Saturday, September 15, 2012

10 Grad School Lessons

Ben and I had a really intense end of the semester last May. During the final weeks of the semester, both Ben and I completed our grad school work, I organized our college's board of trustees meeting, Ben closed down his dorm, we traveled to Philly for our graduation, hung out with some great friends, and then got to experience a wonderful and utterly refreshing trip to Florida for some major resting and relaxing.

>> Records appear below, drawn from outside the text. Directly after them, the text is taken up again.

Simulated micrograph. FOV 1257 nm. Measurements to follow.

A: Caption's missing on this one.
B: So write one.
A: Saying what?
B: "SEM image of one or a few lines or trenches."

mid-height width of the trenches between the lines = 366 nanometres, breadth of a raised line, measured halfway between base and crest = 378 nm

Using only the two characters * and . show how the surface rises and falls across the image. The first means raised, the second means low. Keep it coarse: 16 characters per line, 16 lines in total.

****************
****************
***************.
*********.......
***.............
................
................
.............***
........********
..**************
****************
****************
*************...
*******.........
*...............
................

I thought I would take this time to share some of our lessons on graduate school:
  1. The first lesson is know that you will eventually want to read a book again. It took a few months for me, but Ben was immediately drawn into some great books that we had put in our "read after grad school" pile. 
  2. Graduate school is hard. It is intense, overwhelming, encouraging, exciting, fulfilling, draining, etc. But at the end of the day, those two pieces of paper are something that you can smile at and be proud of. For those in the thick of it, all I can say is persevere. 
  3. Working on master's degrees at the same time as my spouse was intensely tough. The divorce rate for people getting their masters and doctorate degrees is insanely high. It was not easy. We both were stressed and overwhelmed and never felt like doing housework. We operated for two years in our shadow modes and well, that ain't pretty. (For those of you unaware of what a "shadow" is, stay tuned to an upcoming blog post about personality types). Benefit to you both completing yours masters is that you each get to be called "Master Swihart" around the house and that is pretty great.  
  4. If you have the opportunity to partake in a cohort based, residency program, we highly recommend it! We have made some solid, lasting friendship during our three weeks each of the two summers we spent in Uganda. I tried a limited residency in the US and while those friendship were great, they were not as strong as two solid years of working through the program together. 
  5. Know that the pursuit of His work brings forth great blessings. The abundance of support and knowledge that we experienced was life changing. 
  6. That being said, no, not everyone knew what it was like to balance work, being newlyweds, new jobs, full-time school, family, friends, etc. We heard the lines of "we miss you. Why aren't you guys ever around?" which I don't think our friends ever meant harm by saying, but it was tough not to feel guilty. We dearly wanted to hang out on the weekends, go out for dinner, have late night convos, but we honestly didn't have the strength. Not that school consumed us 24/7, but just the thought of our 25 page papers looming over our heads made life exhausting. We had to cut some things out of our lives in order to manage this short season of our lives, and after God, each other, and our work, our lives didn't have much energy left to give. 
  7. You learn a lot about yourself in graduate school. For me, the course I was most afraid of taking (applied research and evaluation) was one that became one of my favorite. And coincidentally the one I was most excited to take, and part of the reason for switching to the Africa co-hort (advocacy and human rights) was not one of my favorites. Don't let your expectations get the best of you.
  8. Build relationships with your professors and classmates from the start. The support of your peers is like nothing else. No one knows where you are in the process like your classmates. They all understand your hatred of numbers during your practical finance management class and are there to talk you through it. They are the ones who can explain the confusing assignments, or better yet, vent with you on the unclear instructions that sometimes occur because of the online learning format where you have to converse questions over email not in person.  
  9. A few months after you complete your degree, you may miss the intellectual conversations, books, challenging papers, etc. This is entirely normal and frankly, the sign that you did grad school the right way. If you reach this stage, connect with your fellow masters on Facebook or email chains. You can have a bond with these people for the rest of your lives, but it takes work. Send them encouraging TED talks, share troublesome areas, give them a chance to read a proposal your wrote. Give them a chance to get back "into" the knowledge fest and I am sure they will do the same for you. 
  10. Be sure to save up money to take breaks and quiet vacations. It is hard to do knowing that your student loans are piling up, but we found it helpful to have a fun activity to look forward to at the end of an eight week class. 
Overall, grad school is what you make it. And despite how it feels in the thick of it, time passes by so quickly. Savor it. Learn from it. Leave stronger and wiser.

1 comment:

  1. I am digging your blogging. :) Sorry I missed you kids today. Thanks for loving on my family (and for always wanting to grow and learn and make a difference)!